Smart Array controllers can also detect media defects when accessing a bad sector during busy periods.
If a Smart Array controller finds a recoverable media defect, the controller automatically remaps the bad sector to a reserve area on the disk drive.
If the controller finds an unrecoverable media defect and you have configured a fault-tolerant logical drive, the controller automatically regenerates the data and writes it to the remapped reserved area on the disk drive."
HP controllers are NOT TOY GRADE, not by a country MILE.
Data sheets do exist : Below is top one From SEAGATE. SAS Enterprise grade drives. (do not read these boring facts)
This is over and above what each disk does by itself every minute of every day with ECC corrections.

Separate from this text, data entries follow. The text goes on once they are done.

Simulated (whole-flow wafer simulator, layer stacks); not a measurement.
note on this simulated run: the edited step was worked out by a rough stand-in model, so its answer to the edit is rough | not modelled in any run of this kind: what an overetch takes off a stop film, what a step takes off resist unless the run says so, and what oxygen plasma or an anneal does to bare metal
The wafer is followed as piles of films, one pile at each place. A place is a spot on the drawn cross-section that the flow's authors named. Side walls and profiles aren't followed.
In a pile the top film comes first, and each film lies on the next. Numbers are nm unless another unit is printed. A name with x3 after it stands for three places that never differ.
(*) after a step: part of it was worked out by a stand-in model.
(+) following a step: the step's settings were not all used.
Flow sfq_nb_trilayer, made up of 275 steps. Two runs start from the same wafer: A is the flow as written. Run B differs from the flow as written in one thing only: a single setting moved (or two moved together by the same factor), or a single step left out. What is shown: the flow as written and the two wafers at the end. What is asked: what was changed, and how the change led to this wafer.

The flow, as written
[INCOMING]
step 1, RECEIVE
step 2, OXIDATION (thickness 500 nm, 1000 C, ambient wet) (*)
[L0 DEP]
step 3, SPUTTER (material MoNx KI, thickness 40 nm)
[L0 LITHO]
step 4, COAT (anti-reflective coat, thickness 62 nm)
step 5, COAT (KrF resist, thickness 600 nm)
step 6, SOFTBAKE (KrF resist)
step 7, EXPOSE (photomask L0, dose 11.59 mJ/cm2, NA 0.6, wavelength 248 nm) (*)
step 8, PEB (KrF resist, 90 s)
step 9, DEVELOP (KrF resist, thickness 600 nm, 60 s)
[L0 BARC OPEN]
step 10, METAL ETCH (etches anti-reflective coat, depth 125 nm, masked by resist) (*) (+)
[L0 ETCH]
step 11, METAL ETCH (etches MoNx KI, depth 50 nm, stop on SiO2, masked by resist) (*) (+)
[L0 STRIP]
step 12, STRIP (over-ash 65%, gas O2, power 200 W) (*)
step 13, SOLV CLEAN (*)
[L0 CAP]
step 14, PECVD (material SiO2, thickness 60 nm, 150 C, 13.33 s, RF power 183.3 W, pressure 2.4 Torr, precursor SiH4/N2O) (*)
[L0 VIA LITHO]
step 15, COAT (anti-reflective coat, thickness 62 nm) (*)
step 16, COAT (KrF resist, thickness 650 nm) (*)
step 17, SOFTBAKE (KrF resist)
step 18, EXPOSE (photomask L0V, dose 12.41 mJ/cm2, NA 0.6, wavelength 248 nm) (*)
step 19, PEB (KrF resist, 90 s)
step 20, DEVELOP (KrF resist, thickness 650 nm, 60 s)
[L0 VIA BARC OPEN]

Each drive from year 2010 (SAS , with the 4k sector upgrade) has 100 Byte ECC now.
"ECC maximum burst correction length of 520 bits for 512 byte blocks and 1400 bits for 4k byte blocks (now)
This 100 byte Hamming code, allows the drive to discover bad data, and to correct it on the fly, and does and is way better that the 10 year older drives of lore.
The word Bit ROT the inane phrase for data corruption.( it's normal at the below stated levels, data corruption is very low if and only if C6 is not end of life.)
This is as good as it gets, not sure if SSD is better, in rates of failure over long time spans.(the experts say yes it is)
The experts call a HDD RUST, (as in Iron) The SSD is mostly Silicon, not rust. or call HDD Spinners. (Jargon /Slang )
Data sheet excerpts: (bold by me, these prases are Seagate names only)
Read Error Rates
1. Error rate specified with automatic retries and data correction with ECC enabled and all flaws reallocated.
Less than 10 errors in 10^12 (say 10 to the 12 power or 10E12 (E= exponent) bits transferred (OEM default settings)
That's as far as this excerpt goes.